# Week 6 Lecture 2

### Non-intersecting decompositions

When there is no intersection, decomposition tends to be lossy. This is because there are no common attributes to impose constraints on combinations.

### Lossless decompositions

Natural Join is a special case of the Cartesian Product with constraints.

Natural join algorithm:

• Take a pair of tuples `[t1, t2]` from the respective tables
• Add their combination to the result if they match on the common attributes.

If there are no common attributes, all combinations across decomposed tables will be included in the result. Even if there are common attributes, there may be incorrect combinations in the result. A lossless join decomposition is achieve if the correct set of common attributes is selected.

### Functional dependencies

A functional dependency `A -> B` is said to exist when each value (combination) of `A` is associated with one value (combination) of `B`

The functional dependency `A -> B` is said to exist when each value of `A` is associated with a unique value of `B`. #### Heath's theorem

A take `[U, X, Y]` that satisfies a functional dependency `X -> Y` can always be losslessly decomposed into `[U, X]` and `[X, Y]`.

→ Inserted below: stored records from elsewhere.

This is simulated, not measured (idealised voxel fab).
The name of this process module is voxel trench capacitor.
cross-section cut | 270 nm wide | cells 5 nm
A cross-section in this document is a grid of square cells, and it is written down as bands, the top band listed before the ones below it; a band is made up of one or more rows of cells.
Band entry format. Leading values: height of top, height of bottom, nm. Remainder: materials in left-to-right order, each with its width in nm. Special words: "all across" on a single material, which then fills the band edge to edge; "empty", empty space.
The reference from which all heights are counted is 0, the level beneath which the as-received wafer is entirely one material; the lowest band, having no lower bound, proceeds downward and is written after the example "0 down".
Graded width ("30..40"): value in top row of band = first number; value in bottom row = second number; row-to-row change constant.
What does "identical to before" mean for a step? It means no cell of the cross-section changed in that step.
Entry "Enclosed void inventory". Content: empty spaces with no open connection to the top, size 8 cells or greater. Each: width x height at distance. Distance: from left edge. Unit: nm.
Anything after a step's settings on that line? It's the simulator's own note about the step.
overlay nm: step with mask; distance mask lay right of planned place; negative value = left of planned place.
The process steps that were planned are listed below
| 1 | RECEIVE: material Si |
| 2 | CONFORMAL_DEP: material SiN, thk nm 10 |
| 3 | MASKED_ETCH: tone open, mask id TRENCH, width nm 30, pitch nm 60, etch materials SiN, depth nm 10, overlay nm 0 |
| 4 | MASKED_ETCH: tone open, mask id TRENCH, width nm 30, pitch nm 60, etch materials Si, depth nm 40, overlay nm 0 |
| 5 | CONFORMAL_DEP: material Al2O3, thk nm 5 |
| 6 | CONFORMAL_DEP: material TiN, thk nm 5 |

#### Functional dependencies and keys

`A -> B`: Each value of `A` is associated with a unique value of `B`. Each attribute is functionally dependent on the key of the table, by definition.

#### Union rule

`A -> B C` holds if and only if `A -> B` and `A -> C` hold. #### Sets on the left side

The left hand side of a functional dependency could be a set: `A B -> C`. Each combination of values of `A` and `B`, is associated with one value of `C`.

`A B -> C` does not mean `A -> C` and` B -> C` hold.` X -> Y Z` on the other hand, does mean that `X -> Y` and `X -> Z` holds.

#### Trivial functional dependencies

A functional dependency `A -> B` is trivial if `B` is a subset of `A`.

• `A B -> A`
• `A B -> B`
• `A B -> A B`
• `A -> A`

#### Augmentation rule

If `A -> B` holds, `A C -> B C` also holds for any attribute `C`. #### Transitivity Rule

If `A -> B` and `B -> C` hold, then `A -> C` holds.